Grand gesture as West Norfolk village says thanks to retiring shop bosses
A West Norfolk community has united in thanks to the couple who have run their village shop for nearly a quarter of a century - without a holiday.
When Cathy and Tim Roberts took over Ringstead's General Store in February 1997, John Major was Prime Minister and LL Cool J was top of the charts.
And, as they now prepare to hand over the reins to new owners, community leaders and residents turned out for a surprise, socially distanced, retirement presentation to them on Wednesday morning.
But the couple themselves were as keen to thank the village for shopping with them.
Cathy said: "We wouldn't be here without their support over the years. They're not just our customers. They're our friends now."
The presentation took place 24 years to the day since Tim and Cathy took over the shop.
In that time, it has diversified to offer a wide array of Norfolk-produced food and drink, cards, gifts and even a delve into the world of antiques with its Hidden Treasures.
More than £1,000 was raised for retiring gifts for the couple in a campaign led by the village's parish council and church council.
Residents were asked to take their donations to the village's St Andrew's Church.
And parish council vice-chairman Bill Jacob said the couple had become "part of the landscape and the history" of the village.
He told them: "Lots and lots of village shops have disappeared in 25 years and you have done a marvellous job in ensuring that ours has survived, expanded and diversified.
"The number of people here indicates how well you have been able to serve a very diverse community."
Wednesday had been due to be the last day of trading for Tim, 65, and Cathy, 63, before they begin their retirement in Wales, where most of their family lives.
However, with a last minute hitch for the prospective new owners this week, the couple are set to remain behind the counter for a little while yet.
But Cathy explained they had advertised the shop for sale privately in order to ensure that any potential buyer was committed to continuing the business she and Tim have developed over the years.

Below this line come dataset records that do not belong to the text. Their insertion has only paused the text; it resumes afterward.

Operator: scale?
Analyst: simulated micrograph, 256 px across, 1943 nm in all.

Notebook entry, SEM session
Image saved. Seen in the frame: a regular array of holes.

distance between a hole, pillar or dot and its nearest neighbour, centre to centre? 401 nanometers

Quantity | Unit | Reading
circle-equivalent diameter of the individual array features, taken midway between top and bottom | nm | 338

And she says it'll be the laughter and the village she'll miss when they finally hand over the keys.
"We just laugh all the time. It's a fun place to work and it's nice to know 90 per cent of the people by their first name.
"It's the community that I'll miss. We didn't know anybody when we first came here and we built that up.
"We've worked hard for a long time and we want to be young enough to enjoy retirement but if we had been here for another couple of years that would have been fine."